The fourth step on my journey into emptiness was to let go of the roles I occupy in other people’s lives. One of my roles is to be a minister. Part of being a minister is to carry the needs of other people about whom I will be for them. One day, I may help someone with a painful situation, and to them, I become the epitome of kindness and wisdom. That very same day, however, I might not have time to answer another person’s call. So they call me again to tell me how upset they are—at that moment, for them, I may feel like the epitome of an uncaring world.
All of these emotions are perfectly legitimate for people to feel. After the first call, it would be easy for me to believe that I am wonderful; after the second call, it would be easy to believe that I am horrible. But if I pay too much attention to these outer perceptions, I lose sight of who I really am, in the haze of trying to be what everyone wants and needs.
This is not only a hazard for ministers: all of us have roles we play for other people, expectations placed on us as workers, as leaders and followers, as parents and children, as lovers and spouses. We wouldn’t be ourselves without our roles, but there is a self beneath the roles.
One day, while writing in my journal, I imagined that I slipped out of my roles, as if I were air or water being sucked right out of a suit of armor. I felt astonished that I could so simply leave behind judgment or praise, and find myself like one hovering behind all the roles I usually occupied. It felt peaceful in that space. I was a spirit that was free to stretch and breathe. In that airy space, I caught a glimpse of my deeper self: I felt myself a spark of light, a caller of spirit, beloved of the larger Mystery. I wanted to be silent, to breathe, to give thanks.
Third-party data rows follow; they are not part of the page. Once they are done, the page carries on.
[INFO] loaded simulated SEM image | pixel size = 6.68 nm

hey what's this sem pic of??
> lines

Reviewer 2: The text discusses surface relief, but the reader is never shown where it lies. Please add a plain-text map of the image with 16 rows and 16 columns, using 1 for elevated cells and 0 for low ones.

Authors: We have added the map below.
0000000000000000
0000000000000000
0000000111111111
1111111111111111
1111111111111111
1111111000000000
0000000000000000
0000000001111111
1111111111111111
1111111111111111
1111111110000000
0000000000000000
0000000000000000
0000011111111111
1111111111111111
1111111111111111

Later, when I was walking on the beach, I saw an empty crab shell. I realized that crabs teach us a wonderful lesson about letting go of our roles: they withdraw from their shells at regular intervals—whenever they have grown too tight—to start fresh and soft again. The roles, like the shells, are good things. But in the journey of the soul, we need to slip out of them periodically, or we will be unable to grow.